Potsticker Soup

My daughter loves dumplings. Since I'm not often making them from scratch, I do tend to have a bag or two of frozen potstickers in my chest freezer at all times. And when we're in a bit of a rush for dinner, they become the crowning touch on a soup I could make every week and my family would keep asking for more: Potsticker Soup.

Since I tend to regularly make homemade broth of various types, I will use what I have on hand. My most recent batch and the one featured in these photos used a slightly spicy turkey broth I made after roasting a Thai curry rubbed turkey. Of course, you can always opt for your favorite brand of broth from the market as well. Just please don't use bouillon. Much of the flavor in this soup comes from the slightly-tweaked broth and bouillon tends to lean toward salty water more often than not.

Speaking of salt, the saltiness of this soup comes mostly from the soy sauce used. I like a very thick, dark soy sauce for flavoring it and tend to use a mushroom soy sauce that's so thick, it can be effectively drizzled over the top of your soup as part of your garnish, if you so choose.

Using a candy cane or golden beet will allow you to enjoy its sweet flavor in this soup without the telltale red streaking associated with ruby red beets. This is especially recommended since julienning a beet will absolutely have juice coloring your broth when using a more common red beet. You can also omit the beet and double the amount of carrot, if you prefer. As is often the case with recipes here, feel free to tweak things a bit and make it your own. Enjoy!

Potsticker Soup

  • 8 c. broth (I used homemade turkey broth)
  • 2 green onions, thinly sliced (white section for cooking, green for garnish)
  • 2 tsp. minced garlic
  • 1 tsp. minced ginger
  • 1 T. dark sesame oil
  • 1 T. dark soy sauce (I used a thick mushroom soy sauce)
  • 1 beet, julienned (I used a candy cane beet)
  • 1 large carrot, julienned
  • 10 oz. frozen potstickers (I used pork and vegetable)
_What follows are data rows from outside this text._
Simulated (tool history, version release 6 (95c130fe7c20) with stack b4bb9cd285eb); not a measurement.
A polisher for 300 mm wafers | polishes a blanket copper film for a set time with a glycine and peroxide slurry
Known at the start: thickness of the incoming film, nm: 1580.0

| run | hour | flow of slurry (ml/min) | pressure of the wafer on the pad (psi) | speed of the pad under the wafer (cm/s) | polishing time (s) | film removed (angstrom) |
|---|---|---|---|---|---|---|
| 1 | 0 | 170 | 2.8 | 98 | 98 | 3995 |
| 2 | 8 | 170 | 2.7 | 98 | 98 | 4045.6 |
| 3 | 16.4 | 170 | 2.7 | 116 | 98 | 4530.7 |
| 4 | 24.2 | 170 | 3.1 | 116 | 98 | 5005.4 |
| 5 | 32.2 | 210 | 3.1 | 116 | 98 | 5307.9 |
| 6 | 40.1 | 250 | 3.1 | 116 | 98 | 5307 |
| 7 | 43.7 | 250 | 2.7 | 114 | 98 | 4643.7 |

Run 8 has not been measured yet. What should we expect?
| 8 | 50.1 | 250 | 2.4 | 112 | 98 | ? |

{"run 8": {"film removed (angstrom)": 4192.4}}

In a stockpot, combine the broth, white part of the green onions, garlic, ginger, sesame oil, and soy sauce. Heat until simmering and allow to cook for 5 minutes before straining out the white part of the green onions. Add the beet, carrot, and frozen potstickers. Return to a simmer and cook until the potstickers float to the top of the pot.

To serve, ladle the soup — being generous with apportioning the potstickers — into bowls and garnish generously with the green part of the green onions.